Ten Points Or Ten Miles To ‘Bridge Out’?

November 13, 2018

In what has already been a very interesting week, we’ve witnessed distractions galore. Allegations of election fraud by pretty much everyone except the people who should be winning some of these elections if Americans truly wanted a different future. We already digress. Cognitive dissonance is fully on display. Just below the surface has been the buzz about DeutscheBank – probably the biggest elephant in the room right now. Well, check that. Make it the second biggest elephant. It’s been propped up for nearly a small dog’s life by powers that know if DB folds, their plans to consolidate more wealth from the small people of the world would be disturbed and they’d have to run Act III. Maybe, like QE, there are many more Acts yet to unfold.

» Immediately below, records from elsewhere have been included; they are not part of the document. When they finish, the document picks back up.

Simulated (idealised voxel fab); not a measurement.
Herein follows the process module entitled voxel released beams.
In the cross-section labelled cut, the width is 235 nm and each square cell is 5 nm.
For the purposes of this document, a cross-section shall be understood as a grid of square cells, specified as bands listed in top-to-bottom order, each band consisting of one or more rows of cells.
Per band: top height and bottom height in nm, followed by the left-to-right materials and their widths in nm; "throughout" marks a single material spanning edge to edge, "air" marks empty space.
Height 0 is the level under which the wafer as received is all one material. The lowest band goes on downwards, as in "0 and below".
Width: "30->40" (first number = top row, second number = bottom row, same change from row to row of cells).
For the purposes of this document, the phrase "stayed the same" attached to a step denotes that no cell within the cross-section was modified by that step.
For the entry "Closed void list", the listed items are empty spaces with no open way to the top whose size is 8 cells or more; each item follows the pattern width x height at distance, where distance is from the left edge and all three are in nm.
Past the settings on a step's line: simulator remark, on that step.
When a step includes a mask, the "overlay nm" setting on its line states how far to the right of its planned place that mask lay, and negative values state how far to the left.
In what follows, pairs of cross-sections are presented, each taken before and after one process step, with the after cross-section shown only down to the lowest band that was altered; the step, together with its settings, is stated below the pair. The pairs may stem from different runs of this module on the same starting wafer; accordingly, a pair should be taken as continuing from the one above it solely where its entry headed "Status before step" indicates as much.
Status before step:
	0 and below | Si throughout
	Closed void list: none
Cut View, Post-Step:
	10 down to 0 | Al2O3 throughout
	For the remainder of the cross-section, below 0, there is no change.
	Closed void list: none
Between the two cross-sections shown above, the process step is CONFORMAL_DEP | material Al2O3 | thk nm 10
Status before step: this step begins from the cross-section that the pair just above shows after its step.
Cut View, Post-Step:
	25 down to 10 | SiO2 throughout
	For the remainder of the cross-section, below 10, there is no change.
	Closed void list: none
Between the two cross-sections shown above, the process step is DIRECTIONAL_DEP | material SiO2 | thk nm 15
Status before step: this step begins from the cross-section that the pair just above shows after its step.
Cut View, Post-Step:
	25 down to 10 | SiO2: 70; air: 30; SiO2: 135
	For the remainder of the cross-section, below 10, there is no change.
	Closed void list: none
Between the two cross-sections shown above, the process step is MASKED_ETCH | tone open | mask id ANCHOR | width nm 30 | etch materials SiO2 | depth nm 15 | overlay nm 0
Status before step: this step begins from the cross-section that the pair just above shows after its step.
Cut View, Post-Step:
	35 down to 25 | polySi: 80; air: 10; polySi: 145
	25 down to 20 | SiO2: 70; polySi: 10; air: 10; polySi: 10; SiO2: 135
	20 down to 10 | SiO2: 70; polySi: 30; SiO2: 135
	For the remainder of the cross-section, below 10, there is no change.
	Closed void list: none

 It is a pretty certain bet that absolutely nothing will be done to change America’s destiny for the next two years thanks to a gridlocked government. Not that it had been doing much to change destiny anyway. There are certain ironies here, which are so rich, we’ve been compelled to write them down for perhaps another day, but not this one. Dragging names into this will only cause people to shut down, mentally running into their corner in the biggest binary brain battle ever.

We’ll get to the point. US GDP. Federal Public Debt. Yes, we’re going to beat that horse one more time. Why? Because it’s a huge elephant in a room full of distractions. It is the single deciding issue that can end America’s way of life forever – and it will. Unlike the insane murmurings of those who think this debt will be paid off, it won’t be and we’re going to tell you why. We’re not going to ask you to buy anything or subscribe for another insipid ‘free trial’. Yes, we’re tired of that nonsense also. Currently, America’s Debt/GDP ratio is 116%. That is a full ten points higher than the same numbers that sent the citizens of Greece, Italy, and Cyprus in particular to the wall to pay off said debts with austerity. 106% caused riots in all three countries to various levels, economic distress, broken home, broken economies, and broken hopes and dreams. This is becoming a rather annoying theme. Elite, rich bankers and politicians go to the Caymans to vacation while the people go to the wall.

The chart above shows the US Federal Public Debt from 1971 – the year the gold standard ended until the present. There are three very clear accelerations on the chart and we’d have marked a fourth that might have been a shred of hope until current and future policy was directed towards more trillion-dollar deficits for at least the next several years, according to the Congressional Budget Office. Chances are very good the slope of the debt curve will increase once again, becoming larger moving forward. The citation for the CBO report is would be hilarious if the matter wasn’t so serious. CNN prefers to blame the issue on one set of puppets, developing amnesia when it comes to what their own puppets have done. Let’s set the record straight – nobody and we mean nobody has done a thing to even put a dent in the federal deficit, let alone think about paying it off. This is pure Keynesianism to the nth degree. It is an exercise in the ridiculous. But it won’t be Congress, the CBO, or any of these puppet policymakers who go the wall for this. It will be you. Yes you. And us.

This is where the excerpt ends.